Differences between C11 and Linux atomics

Differences between C11 and Linux atomics

> checking that the compiled machine code respects the LKMM, regardless of what the source languages are. If we can have LKMM atomics in Rust, we should just use them, he said.

There only are a few important differences in the code generation between Linux and C11 atomics (the backend being the same for both C and Rust).

One is that relaxed atomics are different from READ_ONCE/WRITE_ONCE in terms of optimizability. In general more optimizations are possible on C atomics than what LKMM atomics will do, though in general this doesn't matter. Anyhow some examples can be found https://www.open-std.org/jtc1/sc22/wg21/docs/papers/2015/n4455.html

Another is that C compilers do not implement the Consume memory ordering, and treat it as Acquire. This matters for optimizing RCU, but it's conservative so it's also respecting the LKMM.

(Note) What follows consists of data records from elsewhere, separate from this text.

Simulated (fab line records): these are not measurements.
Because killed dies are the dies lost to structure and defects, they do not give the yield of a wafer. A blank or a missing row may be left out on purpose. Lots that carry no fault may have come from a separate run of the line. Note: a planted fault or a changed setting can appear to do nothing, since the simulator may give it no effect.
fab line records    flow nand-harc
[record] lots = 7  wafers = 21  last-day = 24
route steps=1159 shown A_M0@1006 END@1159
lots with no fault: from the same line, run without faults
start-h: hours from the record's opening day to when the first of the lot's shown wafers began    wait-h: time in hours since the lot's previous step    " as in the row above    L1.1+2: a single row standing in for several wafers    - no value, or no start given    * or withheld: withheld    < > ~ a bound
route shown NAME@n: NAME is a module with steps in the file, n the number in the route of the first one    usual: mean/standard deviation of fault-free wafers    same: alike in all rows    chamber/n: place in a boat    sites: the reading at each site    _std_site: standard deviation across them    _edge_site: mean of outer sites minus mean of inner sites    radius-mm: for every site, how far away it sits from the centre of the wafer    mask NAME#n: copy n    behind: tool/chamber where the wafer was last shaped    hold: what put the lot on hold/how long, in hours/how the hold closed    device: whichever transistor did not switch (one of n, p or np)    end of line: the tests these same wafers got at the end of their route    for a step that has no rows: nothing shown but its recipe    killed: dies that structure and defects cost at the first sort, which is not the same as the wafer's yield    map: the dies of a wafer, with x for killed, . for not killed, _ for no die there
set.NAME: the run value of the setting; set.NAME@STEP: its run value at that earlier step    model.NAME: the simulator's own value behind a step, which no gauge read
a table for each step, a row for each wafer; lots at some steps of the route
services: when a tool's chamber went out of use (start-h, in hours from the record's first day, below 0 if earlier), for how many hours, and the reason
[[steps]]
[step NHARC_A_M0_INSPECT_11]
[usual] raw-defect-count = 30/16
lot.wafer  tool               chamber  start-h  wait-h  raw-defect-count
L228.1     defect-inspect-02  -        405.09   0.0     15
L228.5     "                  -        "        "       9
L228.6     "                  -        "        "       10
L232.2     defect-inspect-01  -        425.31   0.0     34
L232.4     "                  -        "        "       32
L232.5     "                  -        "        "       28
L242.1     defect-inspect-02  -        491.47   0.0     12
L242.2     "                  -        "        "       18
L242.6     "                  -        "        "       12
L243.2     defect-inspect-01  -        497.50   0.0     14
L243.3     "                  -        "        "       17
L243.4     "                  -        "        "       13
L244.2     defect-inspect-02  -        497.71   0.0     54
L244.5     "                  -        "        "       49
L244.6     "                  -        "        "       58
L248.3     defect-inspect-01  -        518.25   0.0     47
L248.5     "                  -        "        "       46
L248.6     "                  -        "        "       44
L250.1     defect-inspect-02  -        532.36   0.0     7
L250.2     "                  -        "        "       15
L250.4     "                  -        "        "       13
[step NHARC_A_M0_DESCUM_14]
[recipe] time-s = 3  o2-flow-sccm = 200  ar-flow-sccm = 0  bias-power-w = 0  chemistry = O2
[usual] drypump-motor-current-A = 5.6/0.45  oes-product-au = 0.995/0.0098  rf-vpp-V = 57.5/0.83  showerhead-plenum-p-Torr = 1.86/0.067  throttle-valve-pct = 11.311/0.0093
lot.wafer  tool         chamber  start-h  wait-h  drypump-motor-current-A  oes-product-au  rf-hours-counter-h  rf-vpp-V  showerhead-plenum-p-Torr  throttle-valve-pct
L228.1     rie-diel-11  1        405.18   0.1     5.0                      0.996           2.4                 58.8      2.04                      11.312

The more important one boils down to the fact that seq_cst *fences* are different from seq_cst *atomics* in the C memory model. The latter only form a total order among themselves, while the former (just like the familiar smp_mb() in Linux) order all memory accesses. It escapes me why the committee used the same name for two very different things, but it can cause surprising effects especially on ARM.

On ARM the "acquire" and "release" operations are slightly different from the usual semantics. Release (e.g. STRL) is normal, but acquire (LDAR) will not just order before subsequent operations: it will also order after previous release stores. This was done so that seq_cst operations didn't need an expensive memory barrier and could just wait for previous seq_cst stores or read-modify-write operations. Unfortunately, this optimizes for a memory ordering that is just as harmful as volatile and for very similar reasons, in that they hide the synchronizes-with relationship that the programmer wanted.

Anyhow, the result is that on Arm a cmpxchg in the C memory model does not have a trailing full seq_cst fence, which is there in the Linux kernel implementation of atomics. This has an effect if you need to implement something like

     r1 = cmpxchg(&a, 0, 1);
     // smp_mb() not needed here
     r2 = READ_ONCE(b);

Another issue with the C and Rust memory models is the underspecification of the compiler (aka signal) fence. It is said to establish ordering between a thread and a signal handler executed on the same thread, by suppressing reordering of the instructions by the compiler. The standard however does not answer whether this also establishes ordering 1) with other threads executed on the same processor (e.g. via pinning or on a uniprocessor system) and 2) with other processors as long as a memory barrier instruction is executed (as is the case with Linux's membarrier system call).